Previously, we wrote about our user research, initial design, and storyboarding process for creating this product. Our end result was a low-fidelity design for an app called Forager with four main features:

Search Places: a feature for searching for places to forage based on:

○ proximity to user

○ types of mushrooms

○ diameter of the foraging area

Tips: a feature providing tips on:

○ areas to search within the destination

○ how to prepare for foraging trips

○ etc.

Quick Scan: A feature for when users don’t have access to advanced identification tools, such as those needed for spore prints, but want to see what types the mushroom might possibly be. This feature would warn the user if there is any chance of the mushroom being a deadly type. This feature is intended more for use in the field, while actively foraging.

Full Scan: A feature for thorough identification. If needed, the feature would walk the user through the steps of processes like spore printing mushrooms. At the end, the feature would scan the result (the cut or spore print) in order to finally come to a conclusion. This feature would be intended more for post-trip uses.

Paper Prototype, Testing Process, and Results

As soon as we made a final decision on what design to refine, we created a paper prototype in order to flesh out all the features and the usage flow of the product. Our home screen contained buttons for our four main features: Search Places, Tips, Quick Scan, and Full Scan. After creating all of the screens and overlays in paper, we scanned them into the Marvel Prototyping app, which allowed us to add interactions to each screen. Radio buttons could be toggled, overlays could be opened, and buttons could actually take the user to the next screen. This meant that we could test our prototype by simply giving the prototype link to testers and allowing them to interact with it as they would with an actual app.

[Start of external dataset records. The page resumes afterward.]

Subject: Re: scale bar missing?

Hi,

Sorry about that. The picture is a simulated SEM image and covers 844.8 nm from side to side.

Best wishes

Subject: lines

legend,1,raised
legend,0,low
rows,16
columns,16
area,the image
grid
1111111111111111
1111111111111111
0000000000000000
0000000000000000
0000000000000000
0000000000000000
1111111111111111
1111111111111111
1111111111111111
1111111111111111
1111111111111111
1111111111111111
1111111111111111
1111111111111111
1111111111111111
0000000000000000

photo: Our initial paper prototype

We used two methods to test our paper prototype: heuristic evaluations and usability testing. For the heuristic evaluation, we met with a group of colleagues and asked them to evaluate our prototype for 15 minutes, using Nielson’s ten heuristics. From this evaluation, we learned that our design lacked clarity, efficiency, and flexibility in certain areas. For example, our prototype did not provide proper feedback to certain actions. In our search feature, we required users to search using location, mushroom type, or size of area. If users did not enter any search information, the Enter button would simply do nothing, rather than inform users about what to do. Regarding efficiency, our design also lacked efficient and flexible ways to navigate the app. For instance, some screens did not have a home button, so users were required to press the back button multiple times in order to return to the home screen. Our design also lacked flexibility in search functionality. Users could only search using one filter, rather than multiple. Our usability testing resulted in similar findings. With this critique in mind, we revised our paper prototype and continued on to creating a digital mockup.

photo: Our final paper prototype

Digital Mockup

figma link:

prototype link:

Before transferring the design from paper to digital, we revised the interfaces again according to additional feedback we received. We deleted all the redundant home buttons, keeping one home button on the top-left corner of each frame. Then generally following the prototype design, we developed the digital version of it.

photo: Home screen, start pages of main functions supported by the design
photo: An overview of all frames

As the home page implies, locating foraging areas and identifying mushroom species are the two primary tasks the design aims to help with.

● Locating: Identifying foraging areas offers both macro and micro areas that are suitable for fungal growth. The Search function provides users possible places with flourishing mushrooms according to their locations. Using the Search feature, users are required to input their current locations. Then the product will display a list of macro areas where could be ideal locations for mushroom foraging. Users can click each option to get more details of the place, such as temperature, distance, popularity, potential mushroom species found, and so on. On the other hand, the Tips feature provides users with information of micro areas where mushrooms grow abundantly. According to the local temperature and humidity, Tips gives suggestions on where to look in order to find mushrooms with high probability. Following the guidance of the Tips should help users to find mushrooms successfully.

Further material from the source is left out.